A couple of weeks ago, I joined a gallery team in Singapore with a strong presence in Asia. It is wonderful to be back home and learning about Asian artists who predominantly appeal to the culturally vast Asian community.
One Asian artist, however, defies all odds by being all at once popular in the East and West, a prolific creator of works, and an aged woman. Her current popularity is fueled by trends like feminism, Instagram art and greater attention to mental health. Yayoi Kusama is #55 on ArtReview's Power 100 List in 2017, and there is little to question that ranking (only perhaps why the ranking is not higher still).
On a personal note, many friends, family and acquaintances are fond of reaching out to me to satiate their curiosity about the fine art market. What motivates their desire to engage becomes obvious with the one remark; 'Hm..I can make these dots myself, can't I?'
You can perhaps predict my reaction to this. It is something along the lines of 'No you naive, overconfident chap, you bloody can't.' There is plenty of (growing) literature on the mechanisms of the fine art market. Derived from them, below is a list of things I wish I was calm enough to give instead as my reaction:
1. For those who form opinions of fine art while scrolling their smartphones: It is important to see works of art, including Instagram-trending ones, in person. This is because materials and materiality, scale, how your eye sees colour, visual details and non-visual components like context are part of an artwork.
2. If you have seen them in person, gain an understanding of the technical skills required to produce a piece. Artists must gain access to the right materials, perhaps work with engineers or manufacturers and often involve specialized conservators and restorers.
3. Kusama specifically has gone through an incredible process that informs her artistic expression. Here is a good read: 10 things to know about Yayoi Kusama. When you look at any other work or even a well-attempted reproduction, you are not faced with the same expression or artistic intention.

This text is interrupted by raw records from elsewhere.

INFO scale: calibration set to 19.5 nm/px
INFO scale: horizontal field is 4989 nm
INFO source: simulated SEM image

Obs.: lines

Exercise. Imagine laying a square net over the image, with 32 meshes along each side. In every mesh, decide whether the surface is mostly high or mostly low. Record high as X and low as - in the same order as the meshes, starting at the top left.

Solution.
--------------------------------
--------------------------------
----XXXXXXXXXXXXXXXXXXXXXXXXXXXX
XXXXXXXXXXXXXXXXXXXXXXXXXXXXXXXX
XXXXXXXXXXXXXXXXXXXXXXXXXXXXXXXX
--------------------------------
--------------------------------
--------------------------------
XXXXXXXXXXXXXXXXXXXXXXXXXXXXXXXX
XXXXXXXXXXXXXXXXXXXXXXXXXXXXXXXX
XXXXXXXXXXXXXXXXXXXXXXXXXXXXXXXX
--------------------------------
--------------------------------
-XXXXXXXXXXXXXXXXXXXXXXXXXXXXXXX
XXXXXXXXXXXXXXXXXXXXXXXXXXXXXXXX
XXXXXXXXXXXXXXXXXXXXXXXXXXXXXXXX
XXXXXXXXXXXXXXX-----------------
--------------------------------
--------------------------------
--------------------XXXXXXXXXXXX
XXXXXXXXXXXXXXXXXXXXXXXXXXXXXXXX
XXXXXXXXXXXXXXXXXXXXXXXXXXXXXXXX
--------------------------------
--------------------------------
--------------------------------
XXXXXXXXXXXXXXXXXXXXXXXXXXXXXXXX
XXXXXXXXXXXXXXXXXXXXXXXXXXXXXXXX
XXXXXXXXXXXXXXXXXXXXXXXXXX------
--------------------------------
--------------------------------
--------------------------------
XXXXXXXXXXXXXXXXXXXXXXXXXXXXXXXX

4. There is a sophisticated and elusive market mechanism that attaches value to these works of art, which allows artworks to behave as commodities. If you are interested in how that works, do not confuse it with the ability of the artwork to be an experience and expression at the same time. It can, and does, have the characteristics of both.
At the moment, Kusama is the recipient of an incredible amount of attention and rapport online, on social media platforms, and in the international art market that buys and sells her works of art of high net worth. Many find themselves curious about why our economy and society rewards and recognizes Kusama on these platforms.
Simply going to view a work will not give you the resources you need to understand 'Why is this artwork more visible/important than others?' Look instead for the answer to 'What is Kusama trying to capture, communicate, channel in her work?' and 'Do I have a personal response to her expression?'
By finding the answer to the second question, perhaps you will find yourself closer to answering questions about our collective approach towards reward and recognition too.